Replied by EndInSight on topic RE: new practice journal!
(cont) (For example, too much cognitive work and cognitive function deteriorates from overuse, but not really because 'I' feel burnt out.) And it isn't because I somehow grew indifferent to my mood and can persevere despite it, but rather, the phenomenon of mood as a feeling seems not to be present in any overt way anymore, and without it, whatever would be impaired by it runs more effectively.

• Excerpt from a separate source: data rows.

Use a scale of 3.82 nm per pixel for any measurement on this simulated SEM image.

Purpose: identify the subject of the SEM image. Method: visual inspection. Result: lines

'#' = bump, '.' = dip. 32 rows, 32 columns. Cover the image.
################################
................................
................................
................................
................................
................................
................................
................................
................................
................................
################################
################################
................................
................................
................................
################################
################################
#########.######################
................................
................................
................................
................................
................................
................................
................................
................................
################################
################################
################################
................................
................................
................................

The only exception to this seems to be muscle pain in my back. OW. I haven't been successful at actualizing that part of my body after committing to do it, because it seems it requires overt affects for my method to work, and the back is not a place that has many. But lying in bed last night at about 3:15am, I made some strong progress there because of the pain that was present.

I don't think this experience is yet out-from-'my'-control because I had to work to actualize the back pain. But otherwise, whenever I pay bare attention to the moment, sense objects are immensely clear and prominent without 'me' trying.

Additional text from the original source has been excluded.